3) Have you given any thought to using HandBrake CLI or making it an option when NOT doing a remux? I've found HB to be faster/better quality than ffmpeg conversions. Also depending on hardware the use of HB could allow much faster transcoding with the use of Intel QuickSync.

Thanks, Carlo

mdhiggins commented 9 years ago

I don't 100% know if the exact behavior you're describing is possible, mainly because there are extra variables that I think you aren't considering. Its impossible for the script to be able to tell if a specific audio track is commentary or some extra feature vs the actual audio track reliably, so a lot of cases there are multiple audio tracks, some surround sound, then the stereo AAC track is just commentary. I think the closest thing to what you'd want behavior wise here is to enable the iOS audio option, then add DTS or any other codecs to your audio-codecs option so they will be copied instead of converted. This will force the creation of of the AAC audio tracks for any audio track that isn't already AAC stereo, and will leave the remaining audio tracks untouched.
Simply set your subtitle languages to 'nil' and none will be carried over. Additionally there are options to externalize any embedded subtitles into external .srt files if you're more interested in that. Check the readme.
No plans for handbrake any time in the future. The lack of ability to remux video/audio tracks that are in the correct format was a deal breaker when the script was started. Most MKV files found today are already in H264 and no matter how good handbrake was at converting, directly copying the video track with no conversion was always faster, more reliably, and had no quality loss. At this point everything so tied to FFMPEG that it won't likely change. However if anyone wanted to fork the script and adapt it for handbrake it would be possible and probably not incredibly difficult for someone who is experienced with handbrake CLI.

cayars commented 9 years ago

That was quick! 1) Actually from reading how this works I think I found a bug. The "test" file I was trying that was DTS was mono 768 track. I don't think I've seen this before. Sort of defeats the purpose of using DTS but this was an only classic released on blu ray. I tried a different video and it seems to be working correct.

However, regardless of mono/stereo/bitrate anything other than AAC should probably just be copied if it's on the "audio-codec" line.

2) Thanks, that worked great

3) Yes I completely agree over control in regards to remux etc. I've been d/ling some classic tv shows that I can only find in AVI format (not h264) and I'm just used to using HB. Doesn't mean I can't/won't switch. I could just process anything like AVI one way and MKV/MP4 a different way which would be rather simple to setup.

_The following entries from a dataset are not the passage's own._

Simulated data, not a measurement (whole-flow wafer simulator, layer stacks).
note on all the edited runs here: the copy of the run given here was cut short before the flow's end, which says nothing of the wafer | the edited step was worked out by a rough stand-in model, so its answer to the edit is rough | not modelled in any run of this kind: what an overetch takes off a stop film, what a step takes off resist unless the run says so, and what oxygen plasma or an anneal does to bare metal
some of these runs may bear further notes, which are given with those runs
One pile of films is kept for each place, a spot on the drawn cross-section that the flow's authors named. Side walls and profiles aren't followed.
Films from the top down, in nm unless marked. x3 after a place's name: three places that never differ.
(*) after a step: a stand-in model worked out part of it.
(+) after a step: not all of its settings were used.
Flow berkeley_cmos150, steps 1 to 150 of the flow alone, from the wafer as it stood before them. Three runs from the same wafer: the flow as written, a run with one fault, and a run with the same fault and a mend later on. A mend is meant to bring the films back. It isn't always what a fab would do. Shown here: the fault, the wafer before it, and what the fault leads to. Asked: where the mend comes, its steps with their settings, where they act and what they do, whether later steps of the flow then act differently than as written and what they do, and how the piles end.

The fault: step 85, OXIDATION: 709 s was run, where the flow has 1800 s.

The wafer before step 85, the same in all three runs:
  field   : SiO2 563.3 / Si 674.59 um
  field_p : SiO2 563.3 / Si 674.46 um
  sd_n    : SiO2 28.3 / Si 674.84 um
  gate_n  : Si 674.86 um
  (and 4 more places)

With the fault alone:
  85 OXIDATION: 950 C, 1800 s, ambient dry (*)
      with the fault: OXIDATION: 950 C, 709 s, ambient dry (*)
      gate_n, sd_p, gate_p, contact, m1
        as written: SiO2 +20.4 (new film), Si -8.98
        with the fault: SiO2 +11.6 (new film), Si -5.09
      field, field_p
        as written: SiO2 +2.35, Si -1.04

Question: With the default you use for ffmpeg how would the quality compare to HB if you know? Would it be like the "normal" or the "high profile" settings in HB?

Another reason I asked about HB is that I do something rather unique for my Plex system. I share with a LOT of people and a good portion of them have limits of 720/3mbit in Rokus or Now TV boxes. Since the large portion of my library is 1080p this causes a lot of transcoding for the CPU for these players. So what I do is create the HIGH output file as normal along with a 2nd file that is 720P and max bitrate of 3mb. The combination of these two files will keep Plex from transcoding on the fly 95%+ of the time. I don't have my whole library setup this way. I just keep X number of 720 files around for the newest X releases (what most people play) and some always popular blockbuster films.

When I create these 2nd files I use HB with the QuickSync setting which is a lot faster!!! I don't worry about quality of QS as these files won't be around forever as they are just part of X cache files. Anyway you cut it the HB QS created files are way better QUALITY wise than what Plex will do in real time.

But again I can do this outside of this script. Just thought I'd share why in case it gives anyone any ideas for their own systems.

cayars commented 9 years ago

Hmm, doesn't seem to be working correctly. I have the following in the ini file: audio-codec=aac,ac3,mp3,dts ios-audio=True max-audio-channels= audio-language=eng audio-default-language=eng audio-channel-bitrate=256

I start out with a file that contains an MP3 128kbps 2 channel audio file and end up with this: AAC 434kbps 2 Channel audio file No Mp3 audio was copied.

So why did I not end up with 2 audio files and why was the AAC created with more than 256kbps?

Do I have the options wrong? I want the audio streams copied over regardless of bitrate so should the audi-channel-bitrate be set empty as the ios-audio setting of true should create the AAC with 256kbps stream?

cayars commented 9 years ago

Using same settings as above with a file containing only a English DTS 1536kbs 6 channel audio file I end up with: English AAC 255kbps 2 channel English AAC 832kbsp 6 channel

mdhiggins commented 9 years ago

The default behavior of the script is to create as few audio channels as possible while still maintaining maximum compatibility with all devices. With the iOS audio option enabled if a stereo audio channel is detected as the source it will not copy the original audio track since then you'd be left with 2 stereo audio channels that are indistinguishable from each other in theory. In this unique scenario, the script forgoes the default 256 kbps for the iOS channel and instead obeys the other settings (max channels * audio bitrate) in an attempt to not compromise quality since you are losing your primary audio source channel (in this case the mp3). This only happens in this particular scenario where 1 stereo audio source is encountered with the iOS audio option enabled. Setting your audio-bitrate to 128 (instead of the default 256) will get the bitrate down.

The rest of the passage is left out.